Waymaking by Holding Paradox

Agency is not Hierarchy, it's Haecceity

rethinking what it means to be 'high agency' and finding this-ness in Ozu

Andrea Hiott

Apr 08, 2026

I write unscripted every other Wednesday about something related to the navigational approach to mind. This one (written after a long day) explores how way-making moves beyond hierarchies like ‘high agency vs low agency’ towards constellatory ecologies. Doing so means holding tension and learning to be friction-friendly; the inevitable portal towards exquisite micro-ecstasy. If you’re in NYC this weekend, come to the Quad April 11th and you’ll get a chance to engage in this sort of practice directly through the work of Sophie Fiennes. And we can meet!

Share

Do we really want to be high agency?

Does high agency still mean what we once thought?

As you have probably heard, ‘high agency’ has been a trendy phrase for a time in tech, where people are supposed to ‘act act act’. And act they have. And they’ve been successful…right? So, does that mean you want to have high agency?

Not too long ago, it might have seemed attractive, might have seemed like the answer was yes. These days, many say no. Many people from all walks of life wonder whether any of it is worth it. Sometimes it’s even hard to remember why it was so attractive. What does it all matter if we lose meaning and purpose and our ability to be sensual and feel the life in our bodies and days? What does it all matter if we became a monster to get it?

Maybe we are reaching a time where we want to have agency beyond all this ‘high/low’ stuff, a time where we make it easier to be good to one another again.

Or would you rather keep that dichotomy of high/low?

If so, we are likely to keep living in a world that builds hierarchies. Maybe that is what we want. But maybe not. Look closely. Is that what we want, or is it the meaning, sensuality, excitement, and connection we think ‘doing whatever it takes’ will bring? Because all those can come in ways far better than becoming an action zombie and breaking things.
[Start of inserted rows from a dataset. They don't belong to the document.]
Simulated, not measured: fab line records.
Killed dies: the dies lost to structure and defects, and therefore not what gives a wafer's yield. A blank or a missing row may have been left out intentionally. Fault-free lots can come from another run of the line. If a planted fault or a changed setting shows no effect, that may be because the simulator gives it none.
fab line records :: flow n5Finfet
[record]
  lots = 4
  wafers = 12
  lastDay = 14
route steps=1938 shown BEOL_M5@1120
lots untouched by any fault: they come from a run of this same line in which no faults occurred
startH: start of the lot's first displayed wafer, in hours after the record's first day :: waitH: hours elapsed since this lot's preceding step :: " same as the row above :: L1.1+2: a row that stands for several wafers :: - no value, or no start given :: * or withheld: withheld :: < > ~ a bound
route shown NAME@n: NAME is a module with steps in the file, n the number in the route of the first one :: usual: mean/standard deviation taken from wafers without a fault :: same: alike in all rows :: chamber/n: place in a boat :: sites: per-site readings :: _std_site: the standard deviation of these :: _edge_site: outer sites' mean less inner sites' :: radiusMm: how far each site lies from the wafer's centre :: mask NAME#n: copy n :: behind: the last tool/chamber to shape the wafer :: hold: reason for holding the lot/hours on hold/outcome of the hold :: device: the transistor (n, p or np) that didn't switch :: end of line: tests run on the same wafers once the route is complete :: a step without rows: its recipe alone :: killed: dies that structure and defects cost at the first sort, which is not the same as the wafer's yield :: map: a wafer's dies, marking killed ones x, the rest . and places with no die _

Maybe what we want is not a world where we have to ‘climb the ladder’ but rather one where we can explore trails that take us over vistas and put our heart in our mouth, that wake our sleepy molecules but still care for us, too. Still care for us even when we can’t win the gold medal again, and even when (especially when) we’re older.

Maybe what we want is a world that gives us the delicious permission to feel into the raw, wild power of ourselves, but that will also protect us and let us protect it, even as we test and push it.

That’s not high agency.

That’s the agency of attention well-directed even as it cannot contain itself.

High agency may have once meant something positive, maybe even something like that above (and maybe one day it will again), but today, it is starting to look more like it means ‘being a bully’ and ‘getting what you want by doing what you have to do’ and making it to the top ‘no matter what’. Unfortunately, there is no top; the top is just a big show, and so all this just combusts.

When we define ourselves only by how high we climb, we will always route right back to insecurity and ‘needing more’ because no high can be sustained, as there is always something higher; there is no absolute, just different directions from different positions, and they’re not moving linearly. The ladder literally is not real.

What if the real fight is actually with something much harder than all those low agency folks? What if it is a fight that is not ‘won’ no matter how high you get? What if you could simply let go of that delusion and still test your limits and tone your body and push hard because it makes you feel more alive? Would you do it?

Anyone who stakes their purpose and meaning on ‘getting to the top no matter what’ will ultimately feel like an imposter or create a tower of their own power, trapping themselves in it.

Whether we are Olympic athletes, presidents, students, or the person making smoothies at the gym, if we build those towers (the kind where you make others think you have it all figured out,so then you have to always act as if you do), the unbearableness of it gets worse the more people think you’re high agency. Beware building that tower round yourself.

Ask: What would it look like to feel raw wild power beyond the high/low hierarchy?

It might feel more like an ecological-mycelial-tendril-spreading-of-power through your very body and all the bodies which which you relate. You might suddenly find that you and those around you can lift cars and build mountains and clean up the sea and still be rich and wear nice fabrics and sleep in beds with sheets of a high threadcount, but also help others who have had everything destroyed by this high agency.

Agency is not the problem, and all that excitement and rush attached to it (which is what people really want) is possible and can be felt without the alienating tower of self that comes from believing and building heirarchies.

There’s still plenty of difference and plenty of ways to compete and excel when you’re living in a dynamic constellatory fractal web.

What IS different? You are safely held, elastic as trusted relation, with all your crazy energy and tension and competition rooted in (and seen by others as) care.

Some will tell you that’s impossible. Indeed, the whole past decade that we now see exploding all around us was built on the Silicon Valley version of ‘high agency’ whereby one is supposed to push through no matter the cost, bend the world to one’s will, never wait for permission, move fast and break things… all that.

But now we are somewhere else.

What is emerging and is exciting these days may be best described as haecceitas.

Haecceitas is a fancy medieval philosophical term for ‘this-ness’ or that irreducible overall sensory signature that is the ongoingness of bodies in vulnerable relation.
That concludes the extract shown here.